Sitting, waiting, hoping. Students at Turlock High drummed their fingers on desktops and watched the blank overhead projector in their United States history class hoping the Internet would work. “We are just waiting for the president to come on,” said U.S. history teacher Mark de la Motte, assuring his students. Two minutes later, the President appeared on the screen and a sigh of relief escaped the students.
President Barack Obama gave a speech at 9 a.m. Tuesday for students all over the nation to promote motivation, responsibility and staying in school.
The public high school graduation rate is currently at 68 percent in the nation, according to a study by the Urban Institute. Which means 32 percent of high school students are not graduating.
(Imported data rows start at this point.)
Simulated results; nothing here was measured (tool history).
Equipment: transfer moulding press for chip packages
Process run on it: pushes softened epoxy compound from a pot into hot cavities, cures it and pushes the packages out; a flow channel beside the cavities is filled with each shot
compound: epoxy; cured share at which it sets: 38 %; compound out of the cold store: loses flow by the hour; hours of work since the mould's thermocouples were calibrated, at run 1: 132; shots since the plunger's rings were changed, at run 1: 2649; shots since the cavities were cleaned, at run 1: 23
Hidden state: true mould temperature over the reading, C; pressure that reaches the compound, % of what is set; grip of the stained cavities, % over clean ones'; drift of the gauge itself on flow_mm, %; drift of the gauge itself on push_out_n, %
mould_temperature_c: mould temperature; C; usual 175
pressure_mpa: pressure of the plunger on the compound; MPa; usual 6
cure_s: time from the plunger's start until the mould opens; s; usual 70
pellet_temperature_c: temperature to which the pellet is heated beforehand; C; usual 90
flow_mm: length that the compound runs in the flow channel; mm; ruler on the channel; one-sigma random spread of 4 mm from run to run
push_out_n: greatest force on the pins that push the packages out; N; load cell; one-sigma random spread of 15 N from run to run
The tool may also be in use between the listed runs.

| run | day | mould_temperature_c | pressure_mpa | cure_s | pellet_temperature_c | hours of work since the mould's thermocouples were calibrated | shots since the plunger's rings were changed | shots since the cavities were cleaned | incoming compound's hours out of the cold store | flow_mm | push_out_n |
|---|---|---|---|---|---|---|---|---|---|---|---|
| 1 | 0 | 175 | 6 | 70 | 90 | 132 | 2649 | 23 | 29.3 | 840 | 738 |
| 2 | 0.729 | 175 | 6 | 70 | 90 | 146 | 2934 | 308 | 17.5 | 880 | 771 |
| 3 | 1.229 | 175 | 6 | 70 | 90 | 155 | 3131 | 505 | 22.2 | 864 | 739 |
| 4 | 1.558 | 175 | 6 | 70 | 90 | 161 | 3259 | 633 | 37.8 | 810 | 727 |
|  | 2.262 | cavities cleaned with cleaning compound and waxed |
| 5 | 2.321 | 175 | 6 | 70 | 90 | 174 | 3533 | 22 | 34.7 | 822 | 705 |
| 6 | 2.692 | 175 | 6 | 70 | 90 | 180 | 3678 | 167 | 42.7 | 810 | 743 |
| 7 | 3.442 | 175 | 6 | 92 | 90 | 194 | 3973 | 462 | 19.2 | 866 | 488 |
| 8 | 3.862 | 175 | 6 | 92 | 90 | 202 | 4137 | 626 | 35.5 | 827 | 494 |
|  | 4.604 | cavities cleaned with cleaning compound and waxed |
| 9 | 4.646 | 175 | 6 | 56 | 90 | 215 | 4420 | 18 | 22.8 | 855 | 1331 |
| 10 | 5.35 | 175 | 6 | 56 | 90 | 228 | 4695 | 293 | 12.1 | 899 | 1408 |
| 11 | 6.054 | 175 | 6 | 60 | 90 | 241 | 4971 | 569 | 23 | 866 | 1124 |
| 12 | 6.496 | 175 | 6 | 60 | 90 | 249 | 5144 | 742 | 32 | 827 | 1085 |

Obama’s speech touched on working hard for success, staying motivated through difficult times and not giving up on oneself or the country. His speech was about 20 minutes long.
“It helps me get through the day knowing he cares about us,” said junior Tristan Jordan. “He isn’t just worried about the bigger stuff like the economy right now, he is also worried about the smaller things like us, the younger generation.”
After his speech, Motte’s history class was silent. Motte opened up the class for discussion and many students expressed their support for Obama’s message.
“Did his message make sense?” Motte asked. “Have you heard this speech before from your parents, grandparents, coaches, teachers, etc.?”
Most students nodded their head in agreement.
“He has a point,” said junior Freddy Mercado. “You shouldn’t give up on yourself and you should always strive to be the best.”
Most students understood Obama’s message and agreed with him.
“People tend to take things for granted, especially education,” said junior Ashley Corgiat.
Other students felt like they could personally relate to the president and his situation.
“I usually don’t like figures of authority, but Obama went through some tough times and now he is making something of himself. That shows me that anything is possible,” said junior Diamond Linan.
Linan said she felt inspired after hearing his speech and said she wished she was at Wakefield High School to see Obama give his speech in person.
Obama’s speech made junior Alexandria Valdez want to try harder in school because she could relate to him, she said.
Other students were inspired as well.
“It makes me feel important that he talked to us,” Jordan said.
She said it was great to show the speech during class time because it forced people who usually don’t care to hear what the president had to say. “Those people that don’t care about school are the people that needed to hear his inspiring words the most,” Jordan said. “They need to know that he cares about them too.”
All of Turlock High School’s students watched the president give his speech, said Dana Salles Trevethan, principal of Turlock High school. Students watched the speech in ninth grade English, 10th grade world history, 11th grade U.S. history or 12th grade economy and government. Students who did not want to watch the president give his speech were excused to the library during the speech.
Most local schools opted to show the president’s speech, although a few decided against it. Pitman High, Turlock Journal High and all Denair Unified School District campuses left the decision to show the speech up to individual teachers. Dutcher Middle School and Chatom Union School District administrators decided not the show the speech.
Chatom administration did receive complaints about not giving the students the opportunity to watch Obama’s speech.
“Our response to that was that we want to teach students to read and write
and we want to keep our eye on that ball,” said Jack Mayer, CUSD superintendent.
Due to the controversy surrounding the lesson plans released by the White House to accompany Obama’s speech, Turlock High decided to only show the speech then open it up for discussion afterward, said Trevethan.
“It was more about an observation and reflection activity. The school wanted to be neutral,” Trevethan said.
Motte said the message was more important than any lesson plan. If the message can push kids to do the right thing then it is worth it, he said.
“Everyone needs to be pushed in the right direction and that was Obama’s push today,” Linan said.